Montag made true the dream of
every salaryman who hates
his boss.
     The next day, Guy returns work and brings along one of the books which he throws in the incinerator in front of his fellow firemen. Beatty then assures he knew he could return to the herd but mentions he had a dream where they argued using quotes to torment Guy into giving up into books as they only contradict each other. The fire alarm rings; Beatty answers the phone and writes down the address and offers Guy to finish blackjack which Guy refuses. Then they head to the truck and drive following the address Beatty wrote down only to arrive to Guy's house. Astonished, he asks who was the one who called. Mildred leaves the house in a hurry and into a cab disappearing from Guy's life. Beatty permits him redemption by burning his house himself and Guy do as he's ask as he has no other escape. When he finally exits, Beatty manages to find out about the transmitter in his ear and takes it from Guy. He menaces with tracking the line and arresting his companion when Guy faces the flamethrower against him. Beatty dares him to do it and so does Guy. Beatty is engulfed in flames. The Mechanical Hound then attacks Guy and manages to inject him barely in the leg but Guy burns him with the flamethrower. He returns to his yard where they were still some books and makes a run to Faber's house.
      While he runs is easy to understand he is paranoid about the police. Yet albeit his murder, what the news tell is only the official start of the war. When he arrives, Faber lets him in and lets him explain what happened. When they see the TV they find that they're making his persecution a hunt to entertain the city. They see how from a helicopter a new Mechanical Hound arrives, how they make him get the scent from the flamethrower and how he starts to track Guy. They become conscious of the trail that he has left over the city until Faber's house. They rapidly organize. Faber lends Guy a case with his dirty clothes and suggests him to run to the wilderness and seek for the vagabonds living there. Guy tells him to activate the sprayers in the garden, clean with alcohol the doorknobs and many things to try to get rid of his odor. They say good-bye to each other. Faber hopes he may see him in the city where he is going to try to make a retired newspaper owner help him print the books.
     Guy makes a run for it. He gazes through the windows where all the people are seeing TV his own hunt. He stops when he sees the Mechanical Hound is approaching Faber's house. It stops suddenly and wavers next to the house but ignores it and continues seeking his trail. Guy returns to running and hears the advances of the Mechanical Hound through his earphones. Little by little, he runs by the streets Guy ran through but at a faster pace. When Guy sees the last row of houses, the news announce they want the cooperation of the people. They ask them that at the count of three everybody looks through their doors and windows, and report the whereabouts of the criminal. Guy tries to run faster and faster as the countdown goes to zero. When the citizens gaze through their doors and windows, Guy had arrived to the river where he has undressed and wore Faber's clothes. He lets himself be dragged by the current. By the time the Mechanical Hound and the police has arrived to the river, Guy had escaped and it had lost its track. They start looking elsewhere in the city.
A simplistic representation
of Montag and the Mechanical Hound.
Use your imagination.
     Guy escapes to the wilderness and finds himself astounded by nature which is unknown. He travels along the wilderness feeling a new sense of freedom and finally meets with the vagabonds. All of them are exiled of society and wait until they can return. They give Guy food and make him drink a substance which will change his odor. They have a small TV and show Guy how to please the public they have killed another man, such as Clarisse McClellan, and lied about him being Guy.
     They reveal to him they have books. That they are the books. Each of them has memorized a book and will wait till society collapse to be able to bring books back.
     Soon enough, an enemy bomber flies above the city and in an instant destroys it. Guy realizes Faber had escaped because he was in his way to another city but he knows Mildred didn't. The leader of the exiled soon compares humanity with the phoenix. It burns itself and revives but there's a difference: it can remember its past errors.
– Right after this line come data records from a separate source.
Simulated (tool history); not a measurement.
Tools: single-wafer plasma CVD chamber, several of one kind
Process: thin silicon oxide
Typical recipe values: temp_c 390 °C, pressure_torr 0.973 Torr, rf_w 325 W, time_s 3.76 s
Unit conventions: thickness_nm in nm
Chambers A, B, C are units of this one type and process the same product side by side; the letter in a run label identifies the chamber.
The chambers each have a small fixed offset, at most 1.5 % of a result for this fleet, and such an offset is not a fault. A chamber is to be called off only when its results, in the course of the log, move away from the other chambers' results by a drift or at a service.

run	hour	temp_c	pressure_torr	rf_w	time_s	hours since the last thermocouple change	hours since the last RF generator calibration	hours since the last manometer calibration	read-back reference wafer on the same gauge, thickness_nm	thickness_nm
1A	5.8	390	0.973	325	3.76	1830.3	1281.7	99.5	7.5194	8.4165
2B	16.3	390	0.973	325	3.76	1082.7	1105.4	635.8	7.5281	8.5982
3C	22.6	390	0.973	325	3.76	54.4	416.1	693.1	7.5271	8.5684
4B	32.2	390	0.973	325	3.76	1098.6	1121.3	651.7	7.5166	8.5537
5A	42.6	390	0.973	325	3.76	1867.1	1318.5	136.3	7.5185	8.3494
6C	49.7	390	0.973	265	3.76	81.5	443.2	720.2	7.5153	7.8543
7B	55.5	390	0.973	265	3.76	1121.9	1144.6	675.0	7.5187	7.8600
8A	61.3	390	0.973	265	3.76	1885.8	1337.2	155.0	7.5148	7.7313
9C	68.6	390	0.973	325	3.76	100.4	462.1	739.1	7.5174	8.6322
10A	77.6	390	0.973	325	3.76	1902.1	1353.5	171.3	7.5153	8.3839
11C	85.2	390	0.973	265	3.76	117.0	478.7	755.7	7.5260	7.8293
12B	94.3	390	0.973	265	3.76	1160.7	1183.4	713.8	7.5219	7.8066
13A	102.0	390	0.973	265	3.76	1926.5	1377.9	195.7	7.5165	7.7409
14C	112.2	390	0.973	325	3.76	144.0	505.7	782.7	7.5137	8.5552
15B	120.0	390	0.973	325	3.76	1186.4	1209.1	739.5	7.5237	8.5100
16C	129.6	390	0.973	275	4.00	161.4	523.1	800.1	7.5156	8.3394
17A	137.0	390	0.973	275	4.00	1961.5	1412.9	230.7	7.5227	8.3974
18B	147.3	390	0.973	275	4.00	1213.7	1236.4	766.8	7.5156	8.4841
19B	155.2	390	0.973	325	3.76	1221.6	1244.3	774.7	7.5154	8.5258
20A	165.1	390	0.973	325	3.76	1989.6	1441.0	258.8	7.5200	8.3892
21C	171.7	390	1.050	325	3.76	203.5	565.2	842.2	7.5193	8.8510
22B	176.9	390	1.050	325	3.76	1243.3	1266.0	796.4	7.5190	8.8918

     I was amazed by what Beatty said all the time. He said the most meaningful things by the use of a bad example that's happening. One has to know that he wrote this novel when they were taking out "corrupted" books out of libraries and so this books represent the tension of a possible future. 

     Actually his prefaces and afterwords are very fun. In one, he explains how while trying to publish his book -in a time when no one wanted a book that talked bad about censorship-, he met a young man with little in his pocket who was willing to add his book in his magazine. Later, he meets him again: he was Hugh Hefner.

     Curious things... Well, happy reading!